Is One Partner Liable for the Fraudulent Activities of the Other Partner?

One of the great things about forming a partnership or other type of legal entity, is the corporate veil. You, personally, are shielded from the lawsuits and liabilities of the business or partnership, as the business is its own separate legal entity. Someone suing may be able to reach the business’ assets, and put it out of business, but it cannot touch your personal assets.
The Fraud Exception
One of the few exceptions to the rule is fraud. A partner or owner of a business who commits fraud, can be held personally liable to the suing Plaintiff, and cannot hide behind the corporate veil.
But partnerships create a special problem, because often, one partner may be doing something behind the back of the other partner, and without the other partner’s knowledge. If that something is fraud, the question then becomes, can the partner who knew nothing about the fraud, be held liable, personally, to the Plaintiff (the person or entity suing for fraud)?
No Liability, But It’s Tough to Prove
The answer generally is no; a partner is not individually and personally liable for the wrongs committed by the other partner, and that innocent partner’s assets cannot be touched by the Plaintiff suing.
But this is assuming that the partner had no idea that the fraud was going on, and more importantly, that the partner couldn’t have and shouldn’t have known. A partner cannot remain purposefully and blissfully ignorant of what is going on, and then say that he or she had no idea about fraudulent activity.
Partnerships are closely held, in that there isn’t a lot of management or bureaucracy; there are not a lot of officers, no boards of directors or shareholders, and often, few employees. It is hard to convince a court that you, as a partner, had no idea that your other partner was committing fraud or defrauding people right under your nose.
Partnerships often work under one roof, or else, share books and records and they often make joint decisions on marketing strategies and what contracts to enter into; all things that would lead others to reasonably believe that both partners knew of fraudulent behavior or at least could have known about it and chose to ignore it.
When The Government Sues
It’s not just consumers that can sue for fraud; the government can, as well. And they are going to take the position that all partners knew, and had a hand in, the fraudulent behavior.

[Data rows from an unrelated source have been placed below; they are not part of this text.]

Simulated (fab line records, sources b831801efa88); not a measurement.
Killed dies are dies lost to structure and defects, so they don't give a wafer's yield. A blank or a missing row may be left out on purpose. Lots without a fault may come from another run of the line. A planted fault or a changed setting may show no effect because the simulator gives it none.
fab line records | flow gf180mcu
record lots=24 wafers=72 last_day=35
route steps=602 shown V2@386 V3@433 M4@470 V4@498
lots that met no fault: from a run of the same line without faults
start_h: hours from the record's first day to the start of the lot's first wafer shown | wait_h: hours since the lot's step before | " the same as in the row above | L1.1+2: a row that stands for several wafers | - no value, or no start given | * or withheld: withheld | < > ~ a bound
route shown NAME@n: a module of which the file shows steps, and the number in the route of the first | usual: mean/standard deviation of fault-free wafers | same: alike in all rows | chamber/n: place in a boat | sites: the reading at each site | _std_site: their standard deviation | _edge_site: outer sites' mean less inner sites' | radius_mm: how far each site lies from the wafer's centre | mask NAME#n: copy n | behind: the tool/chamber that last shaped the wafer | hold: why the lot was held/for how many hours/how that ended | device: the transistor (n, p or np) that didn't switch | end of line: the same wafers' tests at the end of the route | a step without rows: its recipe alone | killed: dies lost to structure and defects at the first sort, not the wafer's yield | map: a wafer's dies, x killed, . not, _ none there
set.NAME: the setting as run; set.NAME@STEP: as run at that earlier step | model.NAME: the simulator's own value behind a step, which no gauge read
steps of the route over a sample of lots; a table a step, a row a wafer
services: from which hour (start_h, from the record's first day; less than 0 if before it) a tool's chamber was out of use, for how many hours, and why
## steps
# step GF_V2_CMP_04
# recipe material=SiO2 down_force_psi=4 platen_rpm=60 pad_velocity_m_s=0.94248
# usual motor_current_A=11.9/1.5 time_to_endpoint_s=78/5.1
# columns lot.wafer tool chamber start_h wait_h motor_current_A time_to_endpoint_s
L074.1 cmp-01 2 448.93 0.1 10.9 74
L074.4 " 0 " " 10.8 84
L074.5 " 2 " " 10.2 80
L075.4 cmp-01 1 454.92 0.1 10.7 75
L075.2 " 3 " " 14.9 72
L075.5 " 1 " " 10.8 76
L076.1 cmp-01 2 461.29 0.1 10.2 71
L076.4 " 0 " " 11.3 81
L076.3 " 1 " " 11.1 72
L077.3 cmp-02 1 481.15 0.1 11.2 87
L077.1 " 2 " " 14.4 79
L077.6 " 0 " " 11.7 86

You can prove otherwise, but that would be something you would have to convince the judge or jury of, and unless you are completely innocent, the government likely won’t just walk away from punishing a partner.
What About Bankruptcy?
If you do end up owing money because of your partner’s fraudulent behavior, and are driven into bankruptcy because of it, you may be in a tough situation: the Supreme Court has held that for the purposes of discharging debt in a bankruptcy case, all partners are liable for any one partner’s fraudulent activity-and debts related to fraud cannot be discharged in bankruptcy.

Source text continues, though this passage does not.